Our real focus stems from the belief that regardless of how many delegations the [Pakistani] government sends out to induce investment, how many road shows we go on, and how many dinners we host, at the end of the day it's foreign investment that attracts foreign investment.

If your present investors are happy and growing, they're the government's best ambassadors for attracting new investment, because any investor worth his salt would like to know what kind of treatment he'll get.

Q: Does the Pakistan government share this perspective?

A:

The people at the top do -- the Cabinet members and others. But the people at the lower echelons of the government don't, and they're the ones who have to get their facts right.

If a government functionary goes abroad and promotes Pakistan, that's fine, and I'm not saying they shouldn't. But if we [at the ABC] do it, it carries much more weight because I'm not paid to do it, and the functionary is. The government must use these [unofficial business ambassadors] more than they have.

Q: How confident are current ABC members?

A:

The Musharraf government brought confidence because we saw a continuity of policies and stability. Now I'm not saying either of those milestones have been achieved yet, but confidence has been instilled. [If a bomb] goes off in a church, and Christians [are being killed] in Karachi, that totally negates [what we're all working for].

Q: How well are ABC companies doing in Pakistan?

A:

This economy offers tremendous opportunities. A population of 140 million is a huge market, and this economy has tremendous resilience, despite everything. Most CEOs [of ABC member companies] reported their best growth year in 2002. And of course if the market was bad, they would have left.

Q: What's the message they're sending out?

A:

The message is that whatever the issues are, this market has quality. There's demand, and there's opportunity for growth. But the message is also...let's see which way things settle.

Q: Is the message being bought by companies back in the U.S.?

A:

Investors are waiting and watching to see what's going to happen with political stability and law and order.

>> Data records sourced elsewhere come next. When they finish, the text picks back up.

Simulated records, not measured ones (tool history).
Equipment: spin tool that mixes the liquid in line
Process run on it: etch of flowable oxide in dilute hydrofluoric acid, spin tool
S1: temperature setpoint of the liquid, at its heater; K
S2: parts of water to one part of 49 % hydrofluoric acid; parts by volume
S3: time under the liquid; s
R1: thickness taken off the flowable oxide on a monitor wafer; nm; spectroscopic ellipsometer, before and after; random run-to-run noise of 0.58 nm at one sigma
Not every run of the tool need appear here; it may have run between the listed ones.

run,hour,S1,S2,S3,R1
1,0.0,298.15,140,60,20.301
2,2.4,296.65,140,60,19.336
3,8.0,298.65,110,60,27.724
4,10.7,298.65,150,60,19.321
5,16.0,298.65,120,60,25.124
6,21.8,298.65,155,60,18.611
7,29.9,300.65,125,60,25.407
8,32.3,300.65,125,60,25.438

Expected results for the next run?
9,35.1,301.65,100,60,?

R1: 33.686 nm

Q: What do companies need to see happen before they come in?

A:

The economic indicators are strong and nicely perceived. Those companies need the guarantee and assurance that their investment is valued, that they can participate in growth, that they won't face bureaucratic hassles.

[Also, they need to know] there will be safety and security, and that the infrastructure expected from a developing country will be provided. This isn't asking for the ideal –- it's just expecting what's normal.

Q: If these conditions are provided, what's the potential size of the investment that could come in from the U.S.?

A:

It's hard to predict but it could be doubled within the shortest possible time.

Q: There has been a global campaign on the Internet by antiwar activists to boycott American brands. And here in Pakistan, the religious parties have repeatedly called for Pakistanis to boycott American companies and their products as a protest against the war in Iraq. Has that affected the business of ABC companies?

A:

I hope good sense prevails and I hope this doesn't persist and take an ugly turn. People need to realize that if they don't buy American products here, profits will fall, and the companies will be forced to lay off employees. Those employees are Pakistani. So those companies aren't hurt -- you're hurt by this.

And it's the wrong signal for encouraging investment. I imagine this campaign could be quite effective in the Middle East.... Here there's a possibility that consumer-goods companies could be affected slightly, but there has been no major dent.